Government signals drive to boost ESG options for pension funds

UK government pensions minister Guy Opperman has signalled plans to accelerate ESG action for pension funds ahead of the milestone COP26 conference in 2021.

“The government will be making announcements on climate change considerations on the whole investment chain and you can expect more and more action,” he said in a speech at the Pensions & Lifetime Savings Association’s (PLSA) annual conference.

Without spelling out the detail, he pointed to discussions with the Financial Conduct Authority (FCA) and its pipeline of activity on applying the new rules on its Task Force on Climate-related Financial Disclosures (TCFD) standard to asset managers, which is expected to go live in 2022.

“The direction of travel is clear,” he said. “The purpose of that work was to make sure that pensions organisations and asset managers are aligned. The FCA’s move on accelerating that work is very significant and helpful.”

The government is already demanding the inclusion of TCFD reporting rules for pension funds in its Pension Schemes Bill while the Department for Work and Pensions has just finished a consultation on its implementation.

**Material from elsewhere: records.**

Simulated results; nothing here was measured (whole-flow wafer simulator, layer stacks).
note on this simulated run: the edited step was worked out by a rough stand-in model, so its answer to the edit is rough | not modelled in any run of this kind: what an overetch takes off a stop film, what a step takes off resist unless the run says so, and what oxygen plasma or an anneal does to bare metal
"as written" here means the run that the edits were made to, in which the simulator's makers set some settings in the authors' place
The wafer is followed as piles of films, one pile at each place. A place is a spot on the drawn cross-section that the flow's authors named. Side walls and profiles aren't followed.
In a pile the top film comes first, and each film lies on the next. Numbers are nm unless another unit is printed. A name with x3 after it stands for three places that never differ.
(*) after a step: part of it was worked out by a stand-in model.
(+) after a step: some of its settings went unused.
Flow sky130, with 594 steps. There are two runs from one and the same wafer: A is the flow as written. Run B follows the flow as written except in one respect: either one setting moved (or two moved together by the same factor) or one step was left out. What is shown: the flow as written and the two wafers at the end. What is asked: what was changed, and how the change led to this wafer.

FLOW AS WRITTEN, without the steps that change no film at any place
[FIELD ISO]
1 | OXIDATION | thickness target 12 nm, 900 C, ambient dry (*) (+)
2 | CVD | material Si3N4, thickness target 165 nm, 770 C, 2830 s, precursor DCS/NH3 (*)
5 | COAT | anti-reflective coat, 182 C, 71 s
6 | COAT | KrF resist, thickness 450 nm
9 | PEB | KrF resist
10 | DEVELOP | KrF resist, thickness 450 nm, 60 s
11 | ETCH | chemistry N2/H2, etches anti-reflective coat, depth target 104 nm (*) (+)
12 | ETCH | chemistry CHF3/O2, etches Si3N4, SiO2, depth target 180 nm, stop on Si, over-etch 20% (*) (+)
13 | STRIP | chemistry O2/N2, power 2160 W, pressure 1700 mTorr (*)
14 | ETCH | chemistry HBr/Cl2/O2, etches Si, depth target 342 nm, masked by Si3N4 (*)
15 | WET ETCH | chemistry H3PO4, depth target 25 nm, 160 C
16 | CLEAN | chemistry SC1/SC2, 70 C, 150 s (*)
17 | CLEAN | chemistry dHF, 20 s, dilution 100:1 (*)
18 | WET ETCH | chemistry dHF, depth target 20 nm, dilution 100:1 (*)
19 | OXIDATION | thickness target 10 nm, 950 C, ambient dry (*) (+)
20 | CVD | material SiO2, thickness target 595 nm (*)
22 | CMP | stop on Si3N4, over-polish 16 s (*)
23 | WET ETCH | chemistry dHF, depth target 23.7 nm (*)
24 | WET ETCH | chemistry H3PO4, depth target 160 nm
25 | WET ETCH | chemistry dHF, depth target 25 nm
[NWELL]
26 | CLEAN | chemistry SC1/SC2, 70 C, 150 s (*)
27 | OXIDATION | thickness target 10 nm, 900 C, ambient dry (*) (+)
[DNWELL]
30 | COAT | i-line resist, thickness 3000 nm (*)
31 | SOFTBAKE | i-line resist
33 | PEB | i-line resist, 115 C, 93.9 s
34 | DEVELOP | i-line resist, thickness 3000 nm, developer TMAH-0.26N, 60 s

As this unfolds, the PLSA has set out recommendations to the government on upping its ESG credentials, including a specific initiative to flag retiring defined contribution members towards what it is describing as ‘preferred’ products.

On 14 October, it announced a raft of new policies to a build a more sophisticated infrastructure to address the risk of climate change. It also condemned inconsistent descriptions and limited offerings of green investments, alongside calling for the issuance of green gilts to make it easier for pension funds to include sustainable investment products.

The PLSA further recommended a review, jointly led by industry and the government, to tackle the confusing array of standards and definitions in the marketplace, working towards “a common language and taxonomy ahead of COP26”.

It also recommended that TCFD is adopted and enforced more widely across the investment chain, and in a separate commitment said it would deliver better training and education, working with the International Corporate Governance Network and creating guidance on good climate stewardship.

In a statement, PLSA chair Richard Butcher, said: “Climate change is a massive issue, and the pensions industry has the opportunity to help mitigate its impact by investing in a climate-aware way. This report highlights some of the barriers to climate aware investing — none of which are insurmountable — and proposes some actions to overcome them.

“We’ve spent a great deal of time talking to all parts of the pension investment chain about these barriers and, while some pension schemes are already taking a proactive and leading position on the subject, there is a genuine appetite throughout to address them and do more.”

In another announcement on 13 October at its conference, the PLSA called for the establishment of a new regulatory framework to help savers with the complex decisions they face when choosing how to access their pension at retirement.

This followed a three-month consultation which set out the PLSA’s vision for a new Defined Contribution Decumulation framework in July.

It said that having received widespread support, the final framework remained broadly unchanged, though some of the detail had been enhanced, refined, clarified and added to.

The PLSA stressed the need for a statutory requirement on pension schemes to support their members when they are making decisions about how to access their pension.

The framework will also deliver a set of minimum standards for the saver communication and engagement journey as well as product design and governance, it added.

Emma Douglas, chair, PLSA Policy Board, said: “The pension freedoms radically revised the journey for savers when they reached retirement, bringing new opportunities, challenges and risks to savers and pension schemes.

“The decumulation framework we are recommending today responds to the evolution of the pension system. It will provide vital support to savers and help bridge the gap between the inertia which makes automatic enrolment such a success, and the range of choices (which can be confusing) savers face when electing how to draw their pension at retirement.”